Pakistan has fully repaid its $3.45 billion debt deposit to the United Arab Emirates (UAE). The State Bank of Pakistan (SBP) confirmed this major financial milestone today, April 24, 2026. This move comes after a recent failure to roll over the loan facility. Consequently, the government prioritized national dignity over holding onto the borrowed funds.
State Bank of Pakistan repaid deposit of US$ 1 billion to Abu Dhabi Fund for Development (ADFD) UAE on 23April2026. Deposits of $2.45 billion were repaid last week. This completes the repayment of total deposits of $3.45 billion to UAE.
— SBP (@StateBank_Pak) April 24, 2026
Breaking Down the $3.45 Billion Debt Repayment
The SBP announced the completion of the repayment through a post on X this morning. Pakistan transferred the final $1 billion tranche to the Abu Dhabi Fund for Development (ADFD) on April 23. Prior to this, the central bank cleared the initial $2.45 billion last week.
Initially, the UAE extended these funds back in 2019. The external financing support aimed to stabilize Pakistan’s balance of payments. However, Islamabad failed to secure a rollover agreement in March. This marked the first such failure in seven years. Consequently, concerns grew regarding near-term financing gaps. Despite these risks, officials decided to return the entire facility before the end of the month.
Current State of Foreign Reserves
Despite the massive outflow to the UAE, Pakistan’s foreign exchange position shows resilience. In a separate announcement, the SBP reported that total liquid foreign reserves stood at $20.63 billion as of April 17, 2026.
Furthermore, a significant cash injection from the Kingdom of Saudi Arabia recently bolstered these reserves. Pakistan received a $3 billion deposit from the Kingdom this month. Saudi authorities disbursed the funds in two distinct tranches. The central bank received the second $1 billion tranche just days ago, on April 21.
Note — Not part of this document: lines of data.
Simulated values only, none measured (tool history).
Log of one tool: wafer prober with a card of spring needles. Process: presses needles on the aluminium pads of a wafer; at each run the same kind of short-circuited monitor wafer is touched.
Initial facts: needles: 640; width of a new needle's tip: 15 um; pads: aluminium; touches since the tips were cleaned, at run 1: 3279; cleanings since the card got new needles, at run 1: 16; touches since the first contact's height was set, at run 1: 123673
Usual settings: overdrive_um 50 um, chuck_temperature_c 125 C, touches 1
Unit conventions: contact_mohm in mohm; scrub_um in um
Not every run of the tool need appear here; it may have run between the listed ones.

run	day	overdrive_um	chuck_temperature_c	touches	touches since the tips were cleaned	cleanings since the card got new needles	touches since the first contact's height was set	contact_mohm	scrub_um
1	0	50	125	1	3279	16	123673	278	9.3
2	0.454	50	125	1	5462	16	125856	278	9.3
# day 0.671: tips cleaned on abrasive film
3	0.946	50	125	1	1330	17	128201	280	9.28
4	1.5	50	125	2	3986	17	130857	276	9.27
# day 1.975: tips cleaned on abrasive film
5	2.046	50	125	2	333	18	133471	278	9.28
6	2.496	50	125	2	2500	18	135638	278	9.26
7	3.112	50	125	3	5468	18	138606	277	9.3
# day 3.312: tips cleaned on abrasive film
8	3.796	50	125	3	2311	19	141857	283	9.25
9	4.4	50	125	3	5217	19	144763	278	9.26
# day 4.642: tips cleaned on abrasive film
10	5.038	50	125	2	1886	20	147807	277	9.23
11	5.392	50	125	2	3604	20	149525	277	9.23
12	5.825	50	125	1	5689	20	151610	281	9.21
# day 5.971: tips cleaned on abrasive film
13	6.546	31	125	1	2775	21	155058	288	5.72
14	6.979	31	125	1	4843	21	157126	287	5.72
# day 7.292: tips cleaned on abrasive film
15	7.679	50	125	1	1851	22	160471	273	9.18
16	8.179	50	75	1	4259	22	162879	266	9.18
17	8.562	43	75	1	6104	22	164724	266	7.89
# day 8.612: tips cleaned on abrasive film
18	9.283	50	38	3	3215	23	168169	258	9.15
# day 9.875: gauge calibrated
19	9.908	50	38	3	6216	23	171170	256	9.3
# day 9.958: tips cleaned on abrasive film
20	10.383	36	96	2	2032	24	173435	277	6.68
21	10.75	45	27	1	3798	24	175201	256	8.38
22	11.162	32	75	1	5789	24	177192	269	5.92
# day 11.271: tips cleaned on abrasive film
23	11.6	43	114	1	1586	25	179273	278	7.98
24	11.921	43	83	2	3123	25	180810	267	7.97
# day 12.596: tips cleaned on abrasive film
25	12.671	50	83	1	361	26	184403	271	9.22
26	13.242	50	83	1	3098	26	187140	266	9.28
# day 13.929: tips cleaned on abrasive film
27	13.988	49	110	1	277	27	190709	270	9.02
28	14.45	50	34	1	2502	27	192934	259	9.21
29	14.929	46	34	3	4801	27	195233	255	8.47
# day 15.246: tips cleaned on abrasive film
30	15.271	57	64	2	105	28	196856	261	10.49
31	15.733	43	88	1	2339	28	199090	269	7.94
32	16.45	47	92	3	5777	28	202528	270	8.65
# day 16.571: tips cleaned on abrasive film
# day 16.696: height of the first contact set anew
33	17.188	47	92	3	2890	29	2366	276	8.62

Economic Outlook & IMF Reforms
Currently, Pakistan’s foreign exchange position remains under heavy pressure. Nevertheless, it forms a crucial part of a broader macroeconomic stabilization effort. These efforts align strictly with IMF-supported reforms. Moving forward, analysts warn that external financing risks persist. Volatile energy prices and constrained global capital markets remain key vulnerabilities for the country’s economic trajectory.